BALTIMORE -- Orioles manager Buck Showalter had wanted to stay away from going to closer Jim Johnson for a third straight game, but an abbreviated start from Josh Stinson and extra innings didn't leave him much choice.
After the offense squandered several late opportunities to score, Johnson -- part of a bullpen that has been magnificent -- surrendered his first earned run of the season with two outs in the 11th inning, resulting in Baltimore's 6-5 loss to Toronto on Wednesday afternoon at Camden Yards.
The defeat, which snaps the club's 17-game win streak in extra innings, ends a nine-game homestand for the O's, who went 6-3 with three series wins.
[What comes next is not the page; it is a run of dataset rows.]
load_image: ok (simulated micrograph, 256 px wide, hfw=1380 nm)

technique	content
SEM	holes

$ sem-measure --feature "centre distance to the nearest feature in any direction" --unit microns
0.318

"I just had a hard time throwing a strike," said Johnson, who hadn't allowed an earned run in his last 22 regular-season outings. "[I] kind of lost feel, and obviously that's a terrible way to lose a game."
On for his second inning after recording the final out of the 10th, Johnson loaded the bases on a pair of two-out singles and a hit batsman, then walked No. 9 batter Maicer Izturis on four straight pitches. Asked if pitching for the third consecutive game was a challenge, Johnson said no and reminded reporters that he's done it before.
"I just lost feel," he said. "That's basically all it is. It started with the [Brett] Lawrie at-bat. I wasn't able to get back on top of the baseball. I talked to [catcher Taylor Teagarden] about it afterward, and hindsight 20-20, I probably should have thrown another pitch to try to change things up. But in that situation, I'm going to try to throw my best pitch."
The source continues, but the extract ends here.